The page turns over, and I may as well include this quote, though I know you already get the point already concerning Carl's opinion of the piece: "Ginsberg was just having a verbal orgy at this point. He likes words. No hallucinations were involved in the 'breakdown'; just overexposure to the metaphysical imagination of Manhattan's crackpot intelligentsia vintage 1956."

Quick note to self: it's rather ridiculous that you needed dictionary.com to look up "aberrated".  Characterized by defects, abnormality, or deviation from the usual, typical, or expected course.
You know, as in "aberration". Buh.

Last note and I can throw out this bookmark/nofrills receipt.

Ah, this is a note informing me that Carl Solomon worked as an "editor for his uncle A. A. Wynn's Ace Books, publishing Burroughs' "Junky" and contracting Ur-text of Kerouac's "On the Road"." Not what you know, but who.

I recall wanting to mention this as well: printed immediately below on p. 143 are two rude letters to Malcolm de Chazal and T.S. Eliot. A pre-internet version of trolling.
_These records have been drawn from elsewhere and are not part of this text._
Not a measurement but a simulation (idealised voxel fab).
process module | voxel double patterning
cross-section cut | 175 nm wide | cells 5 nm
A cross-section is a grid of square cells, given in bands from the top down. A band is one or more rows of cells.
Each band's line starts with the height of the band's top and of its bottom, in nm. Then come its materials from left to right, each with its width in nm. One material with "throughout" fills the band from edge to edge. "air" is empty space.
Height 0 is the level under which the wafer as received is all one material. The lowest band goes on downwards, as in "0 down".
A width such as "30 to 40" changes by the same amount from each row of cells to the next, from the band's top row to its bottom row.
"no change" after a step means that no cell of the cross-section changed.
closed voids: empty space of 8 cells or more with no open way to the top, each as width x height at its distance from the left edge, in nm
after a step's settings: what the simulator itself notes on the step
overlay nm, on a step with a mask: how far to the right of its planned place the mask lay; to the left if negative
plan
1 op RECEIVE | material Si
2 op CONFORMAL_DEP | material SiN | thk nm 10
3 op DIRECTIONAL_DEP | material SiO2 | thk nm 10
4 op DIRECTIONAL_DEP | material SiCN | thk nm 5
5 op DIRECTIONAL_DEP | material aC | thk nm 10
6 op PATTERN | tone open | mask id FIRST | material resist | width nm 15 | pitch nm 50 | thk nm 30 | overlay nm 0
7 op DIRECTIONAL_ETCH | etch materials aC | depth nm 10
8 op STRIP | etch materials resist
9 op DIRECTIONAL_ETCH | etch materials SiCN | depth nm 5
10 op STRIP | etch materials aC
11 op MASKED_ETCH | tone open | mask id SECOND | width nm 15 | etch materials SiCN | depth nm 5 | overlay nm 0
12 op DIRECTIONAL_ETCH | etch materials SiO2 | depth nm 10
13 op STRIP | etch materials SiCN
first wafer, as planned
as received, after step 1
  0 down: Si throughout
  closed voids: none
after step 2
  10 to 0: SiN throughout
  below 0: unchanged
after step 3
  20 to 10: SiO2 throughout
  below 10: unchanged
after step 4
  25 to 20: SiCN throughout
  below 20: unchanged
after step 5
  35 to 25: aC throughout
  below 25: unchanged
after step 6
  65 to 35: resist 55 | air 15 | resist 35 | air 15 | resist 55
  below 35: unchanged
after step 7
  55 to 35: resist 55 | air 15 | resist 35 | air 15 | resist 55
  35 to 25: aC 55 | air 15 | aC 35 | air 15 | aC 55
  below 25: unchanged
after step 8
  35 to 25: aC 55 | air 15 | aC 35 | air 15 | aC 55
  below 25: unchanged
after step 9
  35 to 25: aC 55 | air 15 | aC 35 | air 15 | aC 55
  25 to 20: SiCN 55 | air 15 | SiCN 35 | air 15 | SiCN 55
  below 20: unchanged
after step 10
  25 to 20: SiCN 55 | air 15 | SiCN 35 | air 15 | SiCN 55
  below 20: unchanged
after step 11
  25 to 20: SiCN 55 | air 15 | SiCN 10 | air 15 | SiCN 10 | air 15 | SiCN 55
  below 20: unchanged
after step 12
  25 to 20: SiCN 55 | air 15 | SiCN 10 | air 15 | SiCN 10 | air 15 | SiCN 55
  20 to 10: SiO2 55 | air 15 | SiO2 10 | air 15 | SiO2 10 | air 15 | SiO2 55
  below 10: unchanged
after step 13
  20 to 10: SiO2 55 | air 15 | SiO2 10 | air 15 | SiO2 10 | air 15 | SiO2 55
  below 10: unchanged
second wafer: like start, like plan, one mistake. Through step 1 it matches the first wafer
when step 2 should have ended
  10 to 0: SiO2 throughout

Man, I've spent far and away too much time on this, and haven't even yet gotten to the obscenity trial or the direct literary inspirations on Ginsberg. All right, the bare bones of the obscenity trial is that for something to be classified obscene in the U.S. it must be deemed to have NO social value/commentary. IF there is no social value/commentary, then it can be evaluated whether or not the work is obscene. Despite the prosecution's best efforts to trip up the various poets and professors (discounting their own witnesses of course) they couldn't even argue that it had no social value/commentary. Therefore, not obscene, free speech, constitution, yada yada. And of course the free publicity from the trial was a nice bonus.

Sorry, looking back at the book, replace my use of social value/commentary with "social importance". I'd go back and change what I previously entered here, but I think it'll be clearer if I leave it as is.

Mustn't leave out this gem from the end of the courts ruling: "In considering material claimed to be obscene it is well to remember the motto: "Honi soit qui mal y pense." (Evil to him who evil thinks.)"

As for the listed influences on Ginsberg, besides the ever present Williams and Whitman, there's:
Christopher Smart
Percy Bysshe Shelley
Guillaume Apollinaire
Kurt Schwitters
Vladimir Mayakovsky
Antonin Artaud
Federico Garcia Lorca
Hart Crane

You'll forgive me if I skip the act of recording which poems are cited here, but sure enough you can see the thread connecting them all together for Howl.

That's it, that's everything in the book. Yeesh, I mostly came out sounding negative about the whole thing, and I see I've skipped out entirely on any mention of Moloch from part II. You know what I think? One persons brilliance is another persons insanity. That was basically the ruling at the trial, and it's the message of Howl, with the further addendum that society is built to destroy those it views as insane. The fact that, whether by design or accident (I'm still not convinced one way or the other), Howl works as a device to sort those who accept "brilliance" and those who dismiss it. That's kind of amazing.

Bet you wish I just said that at the start and skipped all the recording of minutiae from the book, huh?